Hm, this solution seems very cumbersome, inelegant and not like python's "batteries included" approach at all. This means that python will have native threads that behhave as expected minus true parallel execution, so you shouldn't use those, even though the interface is fairly simple. Instead, you should learn to use this weird contraption that is neither multiprocessing nor intuitive multithreading and comes with a cumbersome interface.
I get that the GIL is a very hard problem to solve, but this solution is so inelegant in my eyes that python would be better off without it. I'd feel better if this was a hidden implementation detail that coukd be improved transparently. Just my two cents.
>This means that python will have native threads that behhave as expected minus true parallel execution, so you shouldn't use those, even though the interface is fairly simple.
Python already has exactly that, and has had that for ages.
>Instead, you should learn to use this weird contraption that is neither multiprocessing nor intuitive multithreading and comes with a cumbersome interface.
It also comes with performance improvements over multiprocess, so there's that.

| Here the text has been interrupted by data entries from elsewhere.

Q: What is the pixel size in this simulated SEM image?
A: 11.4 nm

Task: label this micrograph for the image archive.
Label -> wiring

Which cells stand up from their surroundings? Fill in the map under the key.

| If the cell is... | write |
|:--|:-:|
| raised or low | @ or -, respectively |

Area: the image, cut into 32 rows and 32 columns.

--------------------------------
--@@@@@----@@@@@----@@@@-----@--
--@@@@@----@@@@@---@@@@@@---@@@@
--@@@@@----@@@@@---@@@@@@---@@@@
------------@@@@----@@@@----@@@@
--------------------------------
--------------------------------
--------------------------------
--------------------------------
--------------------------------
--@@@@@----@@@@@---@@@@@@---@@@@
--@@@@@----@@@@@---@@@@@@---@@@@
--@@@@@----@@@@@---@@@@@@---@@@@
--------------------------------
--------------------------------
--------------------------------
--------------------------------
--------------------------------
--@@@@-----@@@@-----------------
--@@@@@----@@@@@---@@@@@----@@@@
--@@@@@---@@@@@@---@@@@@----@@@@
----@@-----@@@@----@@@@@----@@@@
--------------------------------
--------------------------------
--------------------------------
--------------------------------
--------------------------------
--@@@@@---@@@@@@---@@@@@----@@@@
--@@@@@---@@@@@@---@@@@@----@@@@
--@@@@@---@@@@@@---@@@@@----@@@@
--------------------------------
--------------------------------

Besides the "cumbersome interface" is irrelevant, as it would be easy to wrap and forget about it, the same way nobody really uses urllib directly.
I completely disagree - Python threads are basically "green threads", so they have their place but aren't related to parallelisation. But true multiprocessing is ugly when you have hundreds of cores, which is where CPUs are going. There is no standard UI convention on most OSes to group those processes per app, in terms of signals or stats or whatever.
So besides the unproven possibility of removing the GIL, subinterpreters are the best way forward, better than threads or the multiprocessing package.
It's somewhat similar to the GIL removal effort in Ruby [1]
They are isolating the GIL into Guilds there, which are containers for language threads sharing the same GIL. They are providing two primitives for communication between threads in different guilds. Send, for immutable data (zero copy) and move, for mutable data (copy). They remove the need for the boiler plate code for marshalling and unmarshalling. However I bet that there will be some library to hide that code in Python too.
I proposed something similar for Python 9 years ago.[1] Guido didn't like it.
Objects would be either thread-local, shared and locked, or immutable.
Thread-local objects must be totally inaccessible from other threads, and not leakable across thread boundaries, for memory safety. (Python has "thread local" objects now, but it's just naming, and not airtight against leaks. You can assign a thread-local object to a global variable.) Shared and locked objects lock when you enter, unlock when you leave. Objects are thread-local by default, so single-thread programs work as before.
Minimize shared and locked, while using thread-local or immutable objects as much as possible. Locking is needed only for shared and locked objects.
This is almost conventional wisdom today, but 9 years ago, it was too radical.
Retrofitting concurrency is never pretty. But we have to. Individual CPUs are about the same speed per thread that they were a decade ago.
> This, in turn, means that Python developers can utilize async code, multi-threaded code and never have to worry about acquiring locks on any variables or having processes crash from deadlocks.
Dangerous advice. Whether this is true or not depends on lots of things such as how many and which operations you're doing on those variables.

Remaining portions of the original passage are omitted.